Thank you very much for inviting me. I too will be talking about the situation of Central American migrants and refugees. I apologize for the possible overlap between my presentation and the previous one.
The caravan of some 4,000 to 7,000 Honduran asylum seekers currently travelling through Mexico is drawing attention to the desperate need for safety and security among Central Americans. This caravan follows on the footsteps of another caravan of some 700 to 1,000 Central Americans who passed through Mexico in April of this year.
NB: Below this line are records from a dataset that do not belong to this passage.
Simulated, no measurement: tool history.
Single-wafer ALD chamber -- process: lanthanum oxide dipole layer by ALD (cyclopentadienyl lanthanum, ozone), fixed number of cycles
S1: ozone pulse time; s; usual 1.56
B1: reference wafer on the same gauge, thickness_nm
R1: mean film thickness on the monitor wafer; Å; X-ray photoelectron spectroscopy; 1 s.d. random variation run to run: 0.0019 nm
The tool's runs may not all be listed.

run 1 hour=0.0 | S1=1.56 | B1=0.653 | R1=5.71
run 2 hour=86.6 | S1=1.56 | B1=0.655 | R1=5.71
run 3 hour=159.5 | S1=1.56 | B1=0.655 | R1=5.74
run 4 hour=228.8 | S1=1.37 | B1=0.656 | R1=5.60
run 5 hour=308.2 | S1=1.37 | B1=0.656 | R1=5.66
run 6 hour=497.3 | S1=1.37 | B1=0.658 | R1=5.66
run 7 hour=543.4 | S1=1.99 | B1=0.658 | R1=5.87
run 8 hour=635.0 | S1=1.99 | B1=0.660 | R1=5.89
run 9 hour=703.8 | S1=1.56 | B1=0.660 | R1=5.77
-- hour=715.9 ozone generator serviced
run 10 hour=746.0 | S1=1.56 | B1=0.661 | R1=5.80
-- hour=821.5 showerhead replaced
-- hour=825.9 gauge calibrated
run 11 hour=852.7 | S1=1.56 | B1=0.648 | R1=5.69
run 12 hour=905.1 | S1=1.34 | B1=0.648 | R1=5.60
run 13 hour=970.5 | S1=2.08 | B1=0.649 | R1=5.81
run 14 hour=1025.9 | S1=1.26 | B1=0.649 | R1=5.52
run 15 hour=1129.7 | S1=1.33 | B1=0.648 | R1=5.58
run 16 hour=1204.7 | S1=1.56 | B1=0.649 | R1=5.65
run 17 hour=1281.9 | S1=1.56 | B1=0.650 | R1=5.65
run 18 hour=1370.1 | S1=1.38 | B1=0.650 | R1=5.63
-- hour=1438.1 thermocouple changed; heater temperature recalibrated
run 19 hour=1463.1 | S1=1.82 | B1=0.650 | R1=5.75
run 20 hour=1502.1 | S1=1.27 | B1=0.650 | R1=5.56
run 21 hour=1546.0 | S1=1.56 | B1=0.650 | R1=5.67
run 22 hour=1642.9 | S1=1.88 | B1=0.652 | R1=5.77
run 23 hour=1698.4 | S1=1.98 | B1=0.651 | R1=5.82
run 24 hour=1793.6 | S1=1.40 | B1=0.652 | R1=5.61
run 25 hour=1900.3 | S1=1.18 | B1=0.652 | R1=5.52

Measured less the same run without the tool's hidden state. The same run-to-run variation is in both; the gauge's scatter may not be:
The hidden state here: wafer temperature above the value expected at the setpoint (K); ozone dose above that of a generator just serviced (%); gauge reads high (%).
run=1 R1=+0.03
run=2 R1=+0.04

It is estimated that between 250,000 and 400,000 Central American migrants—mostly from El Salvador, Honduras and Guatemala, with a rising number of Nicaraguans—are travelling through Mexico each year in the hope of crossing over to the U.S.A. They travel on foot, cargo trains and buses. While in transit in Mexico, they are at risk of being kidnapped by criminal organizations, robbed, assaulted, raped, extorted by the police or immigration authorities, or mutilated by rapidly passing trains as they try to climb onto or remain on cargo trains.
Poverty in Central America, gang violence, and rising political instability in Nicaragua are among the main reasons for the exodus. In 2017 more than 13,000 homicides were registered in the region. Guatemala registered 32 homicides per 100,000 people, El Salvador 60, and Honduras 42.7. The World Health Organization considers that more than 10 homicides per 100,000 people is an epidemic. These high levels of violence are attributed mainly to youth gangs—maras, as they're called in Spanish—such as MS-13 or Barrio 18, the 18th Street gang. By forcing local businesses to pay protection fees, they reaffirm control over poor urban enclaves and rural areas.
What has been the response of the United States? The U.S. has fortified its borders. As the borders are becoming more difficult to cross, criminal organizations have assumed greater control over the border crossings, charging high smuggling fees and kidnapping and killing those unable to pay them.
What has been the response of Mexico? I'll mention three responses: first, detention and deportation, with approximately 100,000 migrants detained each year; second, some status regularization or amnesty programs, which have had limited success, with only about 10,000 migrants receiving permanent or temporary residence since 2008; and third, providing opportunities for asylum seekers to obtain refugee status.
I will talk a bit more about the third response. At the end of 2017, a number of asylum seekers and refugees from the three Central American countries of Honduras, El Salvador and Guatemala reached almost 300,000 worldwide, 58% more than in the previous year and 16 times more than at the end of 2011. Most sought asylum in the United States, Mexico, Belize and Costa Rica. In Mexico the number of asylum seekers went up more than tenfold between 2013 and 2017, from a little under 1,300 in 2013 to 14,500 in 2017. Most of the asylum seekers were from these three Central American countries.
The approval rate in Mexico is relatively high. It is between 62% and 64%.
Approximately two-thirds of the completed applications from El Salvador and a little over one-half of completed applications from Honduran asylum seekers received positive decisions and were granted either refugee status or complementary protection status in 2016 and 2017. However, COMAR, which is the Mexican commission for refugee assistance, is significantly understaffed and under-resourced, making it virtually impossible for them to deal with the backlog and the increasing numbers of new applications. Despite the legal requirement that all applications be reviewed in 45 days or less, more than one-half of the 14,500 refugee claims presented in 2017 remained unresolved at the beginning of 2018.
This shortage of personnel severely hampers refugee protection in Mexico. According to one Mexican researcher, whose presentation I had an opportunity to hear about a month ago, officials interviewing asylum claimants, who are rendering decisions, do not have sufficient training or reliable information on the conditions in the home countries to enable them to make fair decisions. The appeals process is flawed. The same people who make original decisions receive the appeal, and in most cases the decision on the appeal reaffirms the original decision.
Asylum seekers who are detained in detention centres are interviewed by COMAR officials by phone, thus denying them a proper hearing. The requirement to render a decision within 45 working days places tremendous pressure on COMAR officials, undermining their ability to adjudicate claims in an impartial manner. Like the previous speaker, I believe there is a great role for Canada to play in engaging and supporting the Mexican asylum process and in offering Central American asylum seekers third country resettlement.